The Art of Empowerment and Transformation From Within

Photo By: Episcopal Relief and Development

The Art of Empowerment and Transformation From Within

Jesus’ life was about strengthening the disinherited of the world so they could survive and empower themselves in the face of oppression and disenfranchisement from civic and economic power. Howard Thurman, the theologian, prophet and mystic wrote in his book Jesus and the Disinherited of a love rooted in the “deep river of faith,” that would help oppressed peoples overcome persecution through belief in their own unique worth and dignity. “It may twist and turn, fall back on itself and start again, stumble over an infinite series of hindering rocks, but at last the river must answer the call to the sea.”

Last January, Bishop Michael Curry led a racial reconciliation pilgrimage to Ghana. While on that journey, I saw and felt how Thurman’s compelling vision of the life of Jesus informed his understanding of African American people and how today’s work of Episcopal Relief & Development in Ghana echoes that vision. We visited the slave castles where ancestors of Thurman, and of my fellow pilgrims, were thrust out “the door of no return” into the most profound oppression and disenfranchisement by my ancestors. And we visited places in northern rural Ghana where Episcopal Relief & Development is working through and with local faith partners.

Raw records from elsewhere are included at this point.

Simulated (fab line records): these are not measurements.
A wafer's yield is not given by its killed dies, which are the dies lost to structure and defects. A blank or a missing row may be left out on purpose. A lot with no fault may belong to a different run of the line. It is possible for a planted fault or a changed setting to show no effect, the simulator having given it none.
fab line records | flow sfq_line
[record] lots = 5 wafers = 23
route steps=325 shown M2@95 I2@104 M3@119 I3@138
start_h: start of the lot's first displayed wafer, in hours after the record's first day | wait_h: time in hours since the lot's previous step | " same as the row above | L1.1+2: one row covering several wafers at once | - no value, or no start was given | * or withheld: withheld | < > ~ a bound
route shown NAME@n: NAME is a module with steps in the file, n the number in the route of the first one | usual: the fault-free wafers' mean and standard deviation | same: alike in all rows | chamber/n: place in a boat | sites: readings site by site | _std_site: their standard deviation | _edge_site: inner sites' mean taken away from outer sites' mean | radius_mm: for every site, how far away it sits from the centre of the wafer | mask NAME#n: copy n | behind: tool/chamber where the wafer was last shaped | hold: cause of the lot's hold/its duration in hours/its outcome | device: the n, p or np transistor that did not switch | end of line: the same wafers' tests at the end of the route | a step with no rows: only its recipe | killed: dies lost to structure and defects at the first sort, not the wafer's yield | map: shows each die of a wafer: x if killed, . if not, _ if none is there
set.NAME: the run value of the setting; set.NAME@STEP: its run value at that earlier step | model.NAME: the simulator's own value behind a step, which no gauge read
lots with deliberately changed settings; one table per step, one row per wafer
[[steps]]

Thurman has no time for traditional Christian charity as a form of noblesse oblige—and neither does Episcopal Relief & Development. Every person and every community is entitled to our respect. On the technical side of international development, local ownership and control are understood as critical to ending poverty. Yet creating change that is truly locally and individually lived and owned is no small thing. Episcopal Relief & Development relies on an Asset-Based Community Development model. Work is approached with the understanding that communities and individuals, no matter their social or economic status, have assets — assets of community, relationships, traditions and trust. And if we seek to serve, we must respect and support the flourishing of those assets by listening to and learning from women, men and their communities and offering support and inventions based on what they need. Collaborations built on local assets and individual power and dignity will long outlast us—and are truer to the way to do the work of Jesus, to walk with the disinherited of the world to change from within, to survive and empower themselves.